I have a bunch of windows instances on EC2 which I can connect to using RDP.
I want to test the performance of RDP under various bandwidth and latency conditions.
I know about thetc qdisc tool which allows us to control traffic on particular interfaces on a machine. However I would like to keep this independent of my developer machine. I wanted a setup in which I have another box – most probably a ubuntu AWS instance which I could configure so that my RDP connections are routed through that machine’s interfaces and I can set bandwidth controls on different ports of that machine. This will act as a gateway to my RDP connections, so that I can see how RDP performs under certain bandwidth condtions by connecting to the appropriate port on this gateway.
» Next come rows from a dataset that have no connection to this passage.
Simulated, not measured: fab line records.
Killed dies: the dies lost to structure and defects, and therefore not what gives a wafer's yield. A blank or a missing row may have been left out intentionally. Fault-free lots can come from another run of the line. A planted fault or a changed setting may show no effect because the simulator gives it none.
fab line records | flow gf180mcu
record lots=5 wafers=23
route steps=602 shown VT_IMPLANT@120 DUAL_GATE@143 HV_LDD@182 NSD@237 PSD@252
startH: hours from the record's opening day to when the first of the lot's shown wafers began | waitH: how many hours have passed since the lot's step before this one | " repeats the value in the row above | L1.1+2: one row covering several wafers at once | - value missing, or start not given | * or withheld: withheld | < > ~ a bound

I explored some tools like the rinetd server and tried to work with iptable rules. The closest thing to what I required was SSH port forwarding, using the gateway. However I see some strange performance hence I want to do away with SSH and see if I can get a transparent (SSH free) solution. I want a setup in which I could just rdp into a port on the gateway and the gateway automatically “forwards” this connection to the (preconfigured) remote machine. And the traffic coming back from the remote machine should also be redirected through the gateway back to my client. That way I can use tc qdisc on the gateway and study RDP under various settings.

Solution :

Not to say you won’t get it running the way you’re envisioning it, but you may have an easier time of it if you use a tool that limits bandwidth on the Windows boxes themselves. A few examples include,

  • NetLimiter
  • Shunra vCat

These tools will constrain the bandwidth or, in Shunra’s case, impair the ping or packet loss of the network. You can then connect directly from your test client and not worry about routing the connection in order to limit bandwidth.